At the Casal de Peguera around 350 students met hotel professionals and environmental experts. Workshops and a panel session showed concrete paths into tourism careers — with a clear focus on sustainability and practical relevance.
Calvia strengthens tourism training: eTalent brings students and businesses together
Casal de Peguera became a day of practice, networking and future prospects
On Wednesday the auditorium of the Casal de Peguera filled with the quiet rustle of brochures, the smell of freshly brewed coffee and the chatter of around 350 students. Representatives from the hotel industry, environmental education and local administration had invited young people from IES Son Ferrer, IES Calvià and IES Bendinat to give them a direct insight into the everyday working life of the tourism sector.
The event was part of the eMallorca Experience and was organized by the town council together with IMEB; Ecoglobal Services and Events S.L. handled the implementation. The aim was not theoretical instruction, but a day of concrete impulses: which jobs exist, which skills are needed and how sustainability can be put into practice.
Mayor Juan Antonio Amengual emphasized in his short welcome that tourism for Calvia is far more than numbers on a balance sheet. It is about local jobs, service quality and how the sector can become more ecologically responsible. His appeal: young people should use the opportunity to meet employers and make initial contacts.
The program included three interactive short presentations. A professor from the University of the Balearic Islands highlighted the economic weight of tourism and explained how guest profiles are changing and why professional flexibility will become more important in the future. The language remained practical: examples from everyday island life made clear where the opportunities lie.
A speaker from Iberostar presented training and further education opportunities that the company offers locally. The focus was on linking professional training with social responsibility: nurturing local talent and training staff on environmental issues. The message resonated — many notes were taken and there were concrete inquiries about internships.
The series concluded with a contribution on eco and sustainable tourism. A managing director of a local provider urged the young listeners not to view sustainability as a label but as lived practice: from waste management in hotels to nature-friendly excursion offers. The audience listened attentively and asked questions about concrete projects.

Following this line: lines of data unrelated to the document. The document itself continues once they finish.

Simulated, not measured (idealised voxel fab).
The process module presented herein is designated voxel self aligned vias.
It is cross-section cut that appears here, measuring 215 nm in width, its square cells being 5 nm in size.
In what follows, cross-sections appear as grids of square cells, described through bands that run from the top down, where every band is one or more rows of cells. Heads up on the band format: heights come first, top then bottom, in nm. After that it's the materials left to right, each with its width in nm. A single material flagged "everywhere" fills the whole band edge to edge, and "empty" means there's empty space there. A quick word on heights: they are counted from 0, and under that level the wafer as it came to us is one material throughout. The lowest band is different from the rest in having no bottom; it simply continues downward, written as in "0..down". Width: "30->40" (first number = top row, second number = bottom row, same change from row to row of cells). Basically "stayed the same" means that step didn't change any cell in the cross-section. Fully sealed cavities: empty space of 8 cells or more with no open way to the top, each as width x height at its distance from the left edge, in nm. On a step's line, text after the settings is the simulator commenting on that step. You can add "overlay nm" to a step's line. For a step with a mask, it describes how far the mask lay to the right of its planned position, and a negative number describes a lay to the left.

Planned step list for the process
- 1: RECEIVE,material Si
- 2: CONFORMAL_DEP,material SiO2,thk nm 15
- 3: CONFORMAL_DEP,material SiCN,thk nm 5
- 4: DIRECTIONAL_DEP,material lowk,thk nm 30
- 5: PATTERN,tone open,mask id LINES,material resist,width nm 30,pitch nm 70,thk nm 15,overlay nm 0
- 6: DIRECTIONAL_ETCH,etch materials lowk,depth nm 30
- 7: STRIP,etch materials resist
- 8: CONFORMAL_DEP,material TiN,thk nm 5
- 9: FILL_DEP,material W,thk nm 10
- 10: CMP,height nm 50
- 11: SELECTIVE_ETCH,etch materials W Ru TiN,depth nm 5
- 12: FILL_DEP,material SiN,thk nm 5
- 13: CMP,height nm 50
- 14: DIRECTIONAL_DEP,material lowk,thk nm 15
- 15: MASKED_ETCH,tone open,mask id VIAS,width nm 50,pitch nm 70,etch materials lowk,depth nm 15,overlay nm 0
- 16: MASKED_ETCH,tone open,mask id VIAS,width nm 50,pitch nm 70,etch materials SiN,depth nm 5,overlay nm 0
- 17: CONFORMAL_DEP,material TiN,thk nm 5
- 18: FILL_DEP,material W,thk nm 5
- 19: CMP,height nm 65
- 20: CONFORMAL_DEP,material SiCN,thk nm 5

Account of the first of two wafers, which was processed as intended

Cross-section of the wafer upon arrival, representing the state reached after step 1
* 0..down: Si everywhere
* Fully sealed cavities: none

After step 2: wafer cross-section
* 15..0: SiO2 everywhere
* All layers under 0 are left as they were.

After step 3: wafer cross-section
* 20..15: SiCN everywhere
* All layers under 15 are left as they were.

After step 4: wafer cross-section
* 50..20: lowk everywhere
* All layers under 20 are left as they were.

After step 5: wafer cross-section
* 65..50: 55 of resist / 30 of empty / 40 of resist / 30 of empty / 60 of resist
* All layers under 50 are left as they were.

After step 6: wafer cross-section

In the subsequent panel discussion apprentices, graduates and managers from Port Adriano exchanged views on entry opportunities and learning paths. A certified nature and leisure guide described how additional qualifications can open doors, and an IT graduate explained how digital skills are increasingly in demand in hotel operations.
The atmosphere was informal and close-knit: teachers, students and business owners mingled, exchanged contacts and arranged visits to hotels and training facilities. Such encounters often have a more lasting effect than brochures — a personal handshake, an invitation to a taster day, a CV on the table.
For Calvia and Mallorca in general the format makes sense for several reasons: it strengthens local talent development, reduces the gap between school and working life and embeds sustainability in training. Municipalities with high tourist volumes in particular need work models that offer opportunities to local people.
A small but important side effect: events like this show that tourism is not limited to the high season. Even on a gray November day it was clear how the sector plans, trains and creates prospects — that is good for businesses and good for the people who live here.
Looking ahead: it would be desirable for these encounter formats to become more regular — with more internship places, closer cooperation between schools and businesses and clear follow-up offers for participants. When training pathways are visible and accessible, the barrier to taking the first step is lower.
At the end of the day many left the Casal with concrete contacts in their phones and the feeling that the local job market offers opportunities. For an island that depends heavily on tourism, these are not empty words but a practical investment in the future.